The price of bearish contracts on Alcoa Inc. (AA) jumped to the highest level since May 2009, as traders speculate this week’s earnings report won’t stem a plunge that has erased $9 billion of equity value.
The cost of New York-based Alcoa put options 10 percent below the share price rose to 7.61 points above calls to buy the stock on Oct. 4, according to data compiled by Bloomberg. That was the biggest gap in the price relationship known as skew since April 2009, the data show.
Analysts have cut estimates for Alcoa’s third-quarter profits to 23 cents a share from 37 cents in July, data compiled by Bloomberg show. Shares of the largest U.S. aluminum producer, which begins earnings season tomorrow, lost 46 percent since April, more than double the 22 percent drop for materials companies in the Standard & Poor’s 500 Index, as concern about the slowing economy sent the metal down 19 percent.
“It’s hard to be bullish on a company that provides a product that’s so linked to the broad global industrial economy,” John Stephenson, who helps manage $2.7 billion at First Asset Management Inc. in Toronto, said in a telephone interview Oct. 7. The firm reduced its Alcoa holdings to 2.2 million shares from 10 million at the start of the year. “People aren’t buying metals because they’re worried about the economy.”
Michael Belwood, a New York-based spokesman for Alcoa, declined to comment on the company’s options or earnings.
Implied volatility, the key gauge of options prices, for three-month puts to sell Alcoa shares should they drop 10 percent is 64.68 versus 58.79 for calls to buy if it climbs 10 percent. The spread reached 7.61 points on Oct. 4, the widest in 30 months.
The rise in skew and volatility for Alcoa comes after two months in which equities saw unprecedented volatility, whipsawed by concerns including S&P’s downgrade that removed the U.S.’s AAA credit rating, speculation Greece may default on its debt, reports showing rising inflation in countries such as China and India.
Alcoa options are pricing in a 5.4 percent one-day gain or loss after its quarterly report tomorrow. The implied move is calculated from a comparison of implied volatilities for two options maturities closest to expiration.
“The market is definitely assigning a greater probability to a downside move than upside,” Max Breier, a senior equity derivatives trader at BMO Capital Markets Corp. in New York, said in a telephone interview Oct. 7. “Even if you solve the problems in Europe we’re still going to be in a world where growth in the developed world is less than 2 percent.”
The Chicago Board Options Exchange Volatility Index, also known as VIX, slumped 16 percent to 36.20 last week after advancing for the previous two weeks. It dropped 8.8 percent to 33.02 today. In Europe, the VStoxx Index, which measures the cost of Euro Stoxx 50 Index options, fell 13 percent to 40.56 last week. The gauge slid 6.5 percent to 37.91 today.

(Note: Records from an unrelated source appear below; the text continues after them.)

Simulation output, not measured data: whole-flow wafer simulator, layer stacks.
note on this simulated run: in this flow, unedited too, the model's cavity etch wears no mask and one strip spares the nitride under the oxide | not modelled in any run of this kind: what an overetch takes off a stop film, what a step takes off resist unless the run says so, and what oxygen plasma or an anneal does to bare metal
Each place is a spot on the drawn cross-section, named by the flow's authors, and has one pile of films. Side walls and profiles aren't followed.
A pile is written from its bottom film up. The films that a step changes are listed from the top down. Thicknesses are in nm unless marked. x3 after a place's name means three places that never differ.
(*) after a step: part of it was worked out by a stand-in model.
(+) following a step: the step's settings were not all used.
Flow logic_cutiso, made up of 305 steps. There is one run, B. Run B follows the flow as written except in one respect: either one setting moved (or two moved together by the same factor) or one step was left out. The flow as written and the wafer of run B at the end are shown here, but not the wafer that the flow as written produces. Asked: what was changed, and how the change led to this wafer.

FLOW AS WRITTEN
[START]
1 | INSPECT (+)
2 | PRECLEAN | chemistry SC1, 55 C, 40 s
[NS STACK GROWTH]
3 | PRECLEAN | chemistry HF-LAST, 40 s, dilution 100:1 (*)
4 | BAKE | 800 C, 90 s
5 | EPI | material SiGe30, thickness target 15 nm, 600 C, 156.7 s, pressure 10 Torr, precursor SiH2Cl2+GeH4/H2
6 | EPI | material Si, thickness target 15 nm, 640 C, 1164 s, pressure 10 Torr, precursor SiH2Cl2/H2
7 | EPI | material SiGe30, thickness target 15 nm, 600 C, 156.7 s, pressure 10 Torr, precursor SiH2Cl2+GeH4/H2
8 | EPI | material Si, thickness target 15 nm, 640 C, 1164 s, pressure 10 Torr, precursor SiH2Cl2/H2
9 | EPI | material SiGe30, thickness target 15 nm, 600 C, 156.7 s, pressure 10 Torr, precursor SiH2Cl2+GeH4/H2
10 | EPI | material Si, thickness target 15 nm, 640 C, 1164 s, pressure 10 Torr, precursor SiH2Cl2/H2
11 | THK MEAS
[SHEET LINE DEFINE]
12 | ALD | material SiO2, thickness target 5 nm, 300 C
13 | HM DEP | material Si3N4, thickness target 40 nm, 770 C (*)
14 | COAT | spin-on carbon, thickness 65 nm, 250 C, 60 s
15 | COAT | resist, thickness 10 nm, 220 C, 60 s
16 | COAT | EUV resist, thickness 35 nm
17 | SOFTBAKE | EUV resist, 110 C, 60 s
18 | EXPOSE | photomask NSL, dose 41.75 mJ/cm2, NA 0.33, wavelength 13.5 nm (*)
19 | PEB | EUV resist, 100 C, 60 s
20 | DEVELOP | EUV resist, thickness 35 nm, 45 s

The S&P GSCI Index of commodities has tumbled 20 percent from this year’s peak six months ago. The global primary aluminum surplus through July reached 614,180 metric tons, a yearly high as production gained and demand fell, according to Bloomberg Industries data. The surplus, equal to about 1 percent of global demand, helped push prices down 9.8 percent this year. Global producer inventories rose in July to the third-highest level since April 2009.
The International Monetary Fund cut its forecast for worldwide growth next year to 4 percent from 4.5 percent on Sept. 20, predicting “severe” repercussions if Europe can’t contain its debt crisis or U.S. policy makers deadlock over a fiscal plan. U.S. GDP is forecast to rise 2.2 percent in 2012, a Bloomberg survey of economists shows.
While analysts have reduced their estimates, Alcoa’s earnings are forecast to be more than double last year’s. Then, the company reported profit of nine cents a share, topping predictions, and raised its 2010 global consumption forecast to a 13 percent increase on higher demand in China, Brazil and India. Alcoa’s shares rose 1.5 percent last week after falling 20 percent over the previous two weeks.
This year’s decline may mean that Alcoa shares are poised to rally if the company exceeds analyst estimates with a “decent quarter,” according to Mark Demos, who helps oversee $18 billion at Fifth Third Asset Management in Minneapolis.
‘Pretty Good Shape’
“They’re still in pretty good shape,” Demos said in a telephone interview Oct. 7. “The industry has slowed significantly but it’s still growing.” Alcoa’s revenue rose for the past five quarters, reaching $6.59 billion in the most recent three-month period.
Bond investors are also becoming more bearish on Alcoa. The cost to protect Alcoa debt for five years has more than doubled since the end of July. Credit-default swaps tied to the bonds, which typically decline as investor confidence improves, rose to a two-year high of 4.73 percentage points on Oct. 4, up from 1.95 at the end of July.
“Industrial commodities have been under a lot of pressure,” John Kattar, chief investment officer at Eastern Investment Advisors in Boston, which manages $1.7 billion, said in a telephone interview Oct. 7. “A lot of that is centered on fears of a slowing global economy, but more specifically on fears of slowing in China.”